Derivation of ‘Unknown’ Symmetry Elements 3
When centring is combined with other symmetry elements, this can produce symmetry elements operating with the same unique axis. For example, consider the space group \(Ibca\). Combining the \(b\) glide with the body-centring takes the position \((x, y, z)\) to \((-x, y+\frac{1}{2}, z)\) to \((-x+\frac{1}{2}, y, z+\frac{1}{2})\). This position can also be generated by a \(c\) glide perpendicular to \(a\) at \(a = \frac{1}{4}\). Therefore, \(Ibca\) possesses both \(b\) and \(c\) glide perpendicular to \(a\). This is not the same as an \(n\) or an \(e\) glide, as they are positioned differently. We placed the \(b\) glide at \(a = 0\) and the \(c\) glide was at \(a= \frac{1}{4}\). The space group \(Icca\) is therefore identical to \(Ibca\), hence why this is not listed as a separate group.

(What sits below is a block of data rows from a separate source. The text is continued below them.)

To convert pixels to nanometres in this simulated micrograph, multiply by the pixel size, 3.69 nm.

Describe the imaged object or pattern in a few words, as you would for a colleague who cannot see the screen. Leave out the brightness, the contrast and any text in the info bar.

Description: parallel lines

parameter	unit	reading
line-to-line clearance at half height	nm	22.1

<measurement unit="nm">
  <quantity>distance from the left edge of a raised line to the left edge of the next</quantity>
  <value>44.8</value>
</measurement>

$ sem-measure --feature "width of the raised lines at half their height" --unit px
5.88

Consider the space group \(C\frac{2}{m}\frac{2}{m}\frac{2}{m}\). What symmetry element is produced by combining the two-fold rotation axis parallel to \(a\) with the \(C\) centring? Scroll down for the answer.
Well the position arrived at after applying these two symmetry elements to \((x, y, z)\) is \((x + \frac{1}{2}, -y + \frac{1}{2}, -z)\). This is equivalent to applying a \(2_{1}\) screw axis located at \((a, \frac{1}{4}, 0)\) (remember the origin is moveable/where we chose it to be!).
A slightly harder one for you. Remembering that there are four lattice points in \(F\)-centring, what other mirror or glide planes must be present in the space group \(Fmmm\)? Determine their positions relative to the mirror plane. As the symmetry along each axis is identical, you can simply solve this for one axis and generalise. Scroll down for the answer.
\(F\)-centring means that the position \((x, y, z)\) is identical to the positions \((x+\frac{1}{2}, y+\frac{1}{2}, z)\), \((x+\frac{1}{2}, y, z+\frac{1}{2})\) and \((x, y+\frac{1}{2}, z+\frac{1}{2})\). Applying a mirror plane perpendicular to \(a\) to each position, the new positions are \((-x+\frac{1}{2}, y+\frac{1}{2}, z)\), \((-x+\frac{1}{2}, y, z+\frac{1}{2})\) and \((-x, y+\frac{1}{2}, z+\frac{1}{2})\).
The first two positions listed represent the two coordinates generated by an \(e\) glide plane perpendicular to \(a\) located at \(a = \frac{1}{4}\). Remember this is the ‘either’ glide plane. After reflection, translation can occur in either the \(b\) or \(c\) directions, generating two different positions. The final position generated represents an \(n\) glide parallel to \(a\) located at \(a = 0\). This is actually the same position as our original mirror plane! It does not get shown on the space group diagram due to this overlap, but it is present.